Over the last decades, Gamble & Huff’s award-winning partnership has generated more than 3,500 songs, including 50 chart pop and R&B hit singles and 75 RIAA gold, platinum and multi-platinum certifications. The pair has won five Grammy’s® for their songwriting and collected 86 BMI Pop and R&B Awards. They helped pioneer the R&B subgenre of "Philadelphia soul" and together they formed Philadelphia International Records in 1971. After signing to a distribution deal with CBS Records, they wrote and produced so many of the hits already mentioned, and so many more.
Leon Huff was born in Camden, New Jersey, on April 8, 1942. He was initially exposed to music through his mother, who played piano and organ for a church choir and taught him some of the basics, though he also took formal lessons. He performed with several local doo-wop groups (including the Lavenders, who recorded the regional hit, "The Slide") and also played on Phil Spector's legendary 1963 Christmas album and the Ronettes' classic Spector-produced "Baby, I Love You." Working with Philly production duo Johnny Madera and David White took him to recording sessions with Brill Building songwriter-producers Jerry Lieber and Mike Stoller (his first was the Ad-Libs' hit "Boy From New York City").
Encouraged by Madera and White, Huff began writing his own songs, and after scoring the first major hit for Patty and the Emblems ("Mixed Up, Shook Up Girl"), he met Kenny Gamble in 1962. He worked in Gamble's band The Romeos and formed a production company with him in New York's Shubert Theatre building. Partners ever since, they found immediate success and by the end of 1974, Gamble & Huff—and co-publisher Thom Bell (The Stylistics, The Spinners)—were the leading pop and soul producers in the business, with Huff even releasing a solo album as an artist. Meanwhile, Philadelphia International was the second-biggest African-American owned record company in America, right behind Motown, while Mighty Three Music Group, the publishing arm of music from Gamble, Huff and Bell, was recognized among the top R&B/soul music publishers.

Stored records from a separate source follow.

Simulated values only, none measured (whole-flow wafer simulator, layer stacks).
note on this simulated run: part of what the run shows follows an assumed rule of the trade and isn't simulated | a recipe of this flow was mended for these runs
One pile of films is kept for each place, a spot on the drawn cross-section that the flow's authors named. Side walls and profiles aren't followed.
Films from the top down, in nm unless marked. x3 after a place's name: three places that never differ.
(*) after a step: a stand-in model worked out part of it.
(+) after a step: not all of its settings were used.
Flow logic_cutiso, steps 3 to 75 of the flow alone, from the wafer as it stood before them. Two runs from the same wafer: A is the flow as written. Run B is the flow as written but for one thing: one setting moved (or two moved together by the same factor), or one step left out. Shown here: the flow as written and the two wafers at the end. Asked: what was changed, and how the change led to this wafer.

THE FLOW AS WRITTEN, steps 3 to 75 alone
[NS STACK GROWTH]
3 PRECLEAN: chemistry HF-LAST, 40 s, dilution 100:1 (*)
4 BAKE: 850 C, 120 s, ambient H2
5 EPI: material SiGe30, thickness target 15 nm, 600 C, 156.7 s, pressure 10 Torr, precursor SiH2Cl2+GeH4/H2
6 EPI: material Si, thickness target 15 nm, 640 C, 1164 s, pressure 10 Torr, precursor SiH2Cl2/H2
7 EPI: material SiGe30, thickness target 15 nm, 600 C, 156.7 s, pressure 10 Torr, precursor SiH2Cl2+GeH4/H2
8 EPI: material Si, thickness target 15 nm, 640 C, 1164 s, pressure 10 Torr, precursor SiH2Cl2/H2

Gamble, Huff and Bell were inducted into the Philadelphia Music Foundations's Walk of Fame in 1993 and have received many other Philadelphia and Camden area civic awards. Gamble and Huff were inducted into the Songwriters Hall of Fame in 1995 and received the hall's Johnny Mercer Award—its highest honor--in 2014. The team was also inducted into The Rock and Roll Hall of Fame in 2008 in the non-performer category.